[1982:] As you can now see, Korea was our first political war. The train of events since then indicates that the role of the military is coming to be [...] one of intervention in underdeveloped countries on a so-called "advisory" or "assistance" level with the object of molding the affairs of the client country to suit the adviser's purpose. The role has already developed its task force and training program in the Military Assistance Officers Program at Fort Bragg. According to its formulation, the task is to "assist foreign countries with internal security problems" - a nice euphemism for counter-insurgency - "and perform functions having sociopolitical impact on military operations." In short, the mission of the military in this sociopolitical era is to be counter-revolution, otherwise the thwarting of communism or, if euphemism is preferred, nation-building, Vietnamizing [...] some willing or unwilling client. This is quite a change from defense of the continental United States which the founders intended should be our military function. [...]
One wonders what proportion of officers in Southeast Asia today get through a tour of duty without asking themselves "Why?" or "What for?" As they make their sociopolitical rounds in the future, will that number uncomfortably grow? That is why the defunct principle that a nation should go to war only in self-defense or for vital and immediate national interest was a sound one. The nation that abides by it will have a better case with its own citizens and certainly with history. No one could misunderstand Pearl Harbor or have difficulty explaining or defining the need for a response. War which spends lives is too serious a business to do without definition. It requires definition - and declaration. No citizen, I believe, whether military or civilian, should be required to stake his life for what some uncertain men in Washington think is a good idea in gamesmanship or deterrence or containment or whatever is the governing idea of the moment.
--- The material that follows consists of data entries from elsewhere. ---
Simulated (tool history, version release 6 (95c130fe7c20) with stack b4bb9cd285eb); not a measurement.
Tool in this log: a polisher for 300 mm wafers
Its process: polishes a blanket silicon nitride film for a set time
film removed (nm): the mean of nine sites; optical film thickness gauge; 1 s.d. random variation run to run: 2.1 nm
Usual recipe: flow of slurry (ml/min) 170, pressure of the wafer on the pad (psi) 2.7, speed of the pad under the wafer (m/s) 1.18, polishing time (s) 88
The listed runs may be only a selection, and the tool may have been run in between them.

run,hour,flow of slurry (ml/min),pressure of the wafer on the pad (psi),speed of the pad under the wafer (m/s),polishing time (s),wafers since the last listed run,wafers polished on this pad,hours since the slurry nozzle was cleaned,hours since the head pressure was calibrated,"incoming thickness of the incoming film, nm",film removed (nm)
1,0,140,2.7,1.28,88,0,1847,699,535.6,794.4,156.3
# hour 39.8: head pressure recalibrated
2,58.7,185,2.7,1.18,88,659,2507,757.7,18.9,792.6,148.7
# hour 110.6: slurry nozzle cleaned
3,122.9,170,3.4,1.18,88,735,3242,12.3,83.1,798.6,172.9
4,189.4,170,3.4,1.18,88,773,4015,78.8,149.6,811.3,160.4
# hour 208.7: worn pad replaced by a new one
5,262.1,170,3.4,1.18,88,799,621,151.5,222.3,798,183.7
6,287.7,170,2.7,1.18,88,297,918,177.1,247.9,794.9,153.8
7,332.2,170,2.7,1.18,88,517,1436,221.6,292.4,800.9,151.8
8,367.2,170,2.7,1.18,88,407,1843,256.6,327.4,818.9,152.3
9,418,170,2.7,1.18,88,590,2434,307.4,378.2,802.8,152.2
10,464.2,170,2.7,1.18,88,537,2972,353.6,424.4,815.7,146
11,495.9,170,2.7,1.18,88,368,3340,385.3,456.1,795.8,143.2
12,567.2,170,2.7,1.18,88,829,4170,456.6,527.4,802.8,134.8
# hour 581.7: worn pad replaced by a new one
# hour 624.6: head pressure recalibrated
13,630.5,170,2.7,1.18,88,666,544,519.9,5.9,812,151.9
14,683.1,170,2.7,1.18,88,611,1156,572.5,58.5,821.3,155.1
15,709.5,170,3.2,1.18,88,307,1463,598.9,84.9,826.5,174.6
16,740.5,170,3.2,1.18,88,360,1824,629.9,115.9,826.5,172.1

If the military is to be used for political ends, can it continue to be the innocent automaton? Will the time come when this position is abandoned, and the Army or members of it will question and judge the purpose of what they are called upon to do? [...] What happens if we blunder again into a war on the wrong side of history? [...] When fighting reaches the classic formula recently voiced by a soldier in the act of setting fire to a hamlet in Vietnam, "We must destroy it in order to save it," one must go further than duty and honor and ask, "Where is common sense?" " (Barbara Tuchman, Generalship, in Practicing History 281 ff.)